John and his wife came to the Middle Fork Salmon from Brooklyn. He was a writer, she was a nurse. While six days of roughish camping and float dry-fly fishing may not have been squarely in their comfort zones, we were comfortable with each other. I think there’s an effect whereby having very little in common can lead to some of the best conversation; kind of an inverse of what you’d expect. Anyway, despite John’s pelagic fishing experience on the Atlantic, neither he nor LuHung had really spent any time with a fly rod. As is usual, the first day was a learning curve of casting and dead-drifting; and for me, getting a feel for just how gung-ho these guys were – in other words, how badly they wanted to catch trout, and how many they expected to catch. I did my normal dance between instruction and forming a true interpersonal connection, but there was one thing I couldn’t figure out. One spot on the record where the needle kept skipping, if you will. I couldn’t figure out for the life of me if I needed to, or even should, bring up this one thing: Neither of them seemed to be able to hook a trout. Out of the literal dozens that came up to eat their flies, each turned and dove for the depths again. Now, as a guide, this is kind of troubling in a sense – the hooking of a fish is a goal of sorts, a measure of success for most; including the guide. But did they care? Were they trying to hide embarrassment at their seeming inability to stick one, and if I brought it up, it’d introduce the kind of awkward that’d change our dynamic for the duration?

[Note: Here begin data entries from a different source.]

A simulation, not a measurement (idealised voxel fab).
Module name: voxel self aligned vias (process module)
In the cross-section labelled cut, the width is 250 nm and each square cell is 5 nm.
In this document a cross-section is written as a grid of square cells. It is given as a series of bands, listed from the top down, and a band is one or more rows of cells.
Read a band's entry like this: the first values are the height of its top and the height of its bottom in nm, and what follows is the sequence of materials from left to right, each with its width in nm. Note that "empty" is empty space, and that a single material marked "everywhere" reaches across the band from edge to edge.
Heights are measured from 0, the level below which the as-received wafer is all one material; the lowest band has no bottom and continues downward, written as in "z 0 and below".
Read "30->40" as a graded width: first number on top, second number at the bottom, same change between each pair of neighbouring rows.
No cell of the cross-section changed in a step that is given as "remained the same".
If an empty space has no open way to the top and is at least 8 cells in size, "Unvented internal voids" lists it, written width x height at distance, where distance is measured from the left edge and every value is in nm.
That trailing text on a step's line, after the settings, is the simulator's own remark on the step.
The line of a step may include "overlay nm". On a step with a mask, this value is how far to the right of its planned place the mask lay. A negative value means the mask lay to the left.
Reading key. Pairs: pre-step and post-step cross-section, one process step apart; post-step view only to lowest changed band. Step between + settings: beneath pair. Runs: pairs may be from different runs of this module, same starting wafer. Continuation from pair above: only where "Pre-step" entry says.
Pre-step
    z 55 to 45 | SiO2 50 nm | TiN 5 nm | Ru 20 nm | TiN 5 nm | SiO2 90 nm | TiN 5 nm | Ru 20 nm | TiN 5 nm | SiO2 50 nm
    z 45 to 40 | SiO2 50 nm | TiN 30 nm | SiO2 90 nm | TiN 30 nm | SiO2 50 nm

In the end, the guide-y guide side of me came through. I brought it up. I don’t remember how, but I brought it up. John looked back and grinned, and said, “We talked about it before we even got on the boat… we don’t need to hook a fish. We just want to watch ‘em do what they do. These trout are beautiful. They’re like nothing we’ve ever seen back East, and we’d almost rather not drag them around too much.”
Fine with me. Because as it turns out, that attitude meant we could relate to each other. They’d somehow entered into fly fishing with a mentality that normally takes years to develop (it did for me anyway). Quite a few (the horde of brand-name clad, PBR-swilling, fish-counting, big-ego bro’s who seem to be multiplying on every river system in every mountain town) never seem to develop it at all. John and LuHung were folks who, by default, already knew that there was more to life and self-satisfaction than some quantitative kind of fly fishing success: a notion I totally embrace despite identifying with fly fishing as pretty much my over-arching lifestyle.
But it was still somehow really, really hard to watch them not set the hook on all those fish.